Memory is the power to retain and recall the information and past experiences. Memory applies to both individual facts and experiences that one recalls as well as the brain’s ability to contain it all. A good memory reinforces one’s perceptions and an unpleasant memory can be very destructive. How does one handle memory? Memories are very important for one and each memory teaches one how to handle the repetition of a hurtful experience.
As explained in the Gita, an unpleasant memory leads to impairment of judgment. Bhagawad Gita: Chapter 2, Verse 63. Anger leads to clouding of judgement, which results in bewilderment of memory. When memory is bewildered, the intellect gets destroyed; and when the intellect is destroyed, one is ruined.

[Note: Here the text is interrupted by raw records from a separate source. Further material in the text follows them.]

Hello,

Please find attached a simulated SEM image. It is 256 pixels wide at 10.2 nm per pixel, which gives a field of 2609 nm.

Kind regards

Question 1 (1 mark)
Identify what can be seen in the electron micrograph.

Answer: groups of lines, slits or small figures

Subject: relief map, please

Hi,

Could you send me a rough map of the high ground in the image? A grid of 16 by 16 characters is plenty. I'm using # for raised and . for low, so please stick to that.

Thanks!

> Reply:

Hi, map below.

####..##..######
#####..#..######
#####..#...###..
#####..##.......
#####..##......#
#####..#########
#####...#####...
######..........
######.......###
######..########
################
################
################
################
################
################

Anger impairs one’s judgment. One can compare it to the morning mist, which envelopes the sun. When angry, one commits rash mistakes and then one regrets later. One’s intellect is clouded by a web of emotions. One’s faculty of judgment is affected by rage and it is coloured in an exaggerated manner. Then one enters into an area of bewilderment. One cannot discriminate between right and wrong and one is swept by the tide of overwhelming emotions. This leads to a biased representation of the memory. The intellect takes over and one is entrapped.
Memories are very vital for one and the power of breath awareness enables one to not become a victim of the thoughts which accompany a memory. Why is breath awareness important? Breath Awareness is an easy way to take control of one’s thoughts. It is not difficult and what one has to do is initially count one’s breath backwards from fifty-four to zero. The counting is simple and it is like this, ‘54 – I am breathing in’, ‘54 – I am breathing out’.
The process
- awareness of the breath
- visualization of the breath as one inhales and exhales
- concentration on the counting
Now one does not have to engage with one’s thoughts, and therefore they are not getting reinforced. Since this does not happen the next part is the traumatic memory is becoming weaker and weaker. Very often one finds that some past event can make one numb with fear. Fear is weakening and is again delighted to be one’s permanent guest living rent free in the mind. Breath awareness enables one to make the experience milder, which means that one does not reinforce the thoughts which start clamouring about how bad it was. Of course it was bad, but one has to learn that it cannot dictate one’s behaviour and control one’s mind. It is not easy, dear ones but a daily sadhana of breath awareness will make one feel lighter and not shackled.
Please try it and see for yourself, how you get transformed.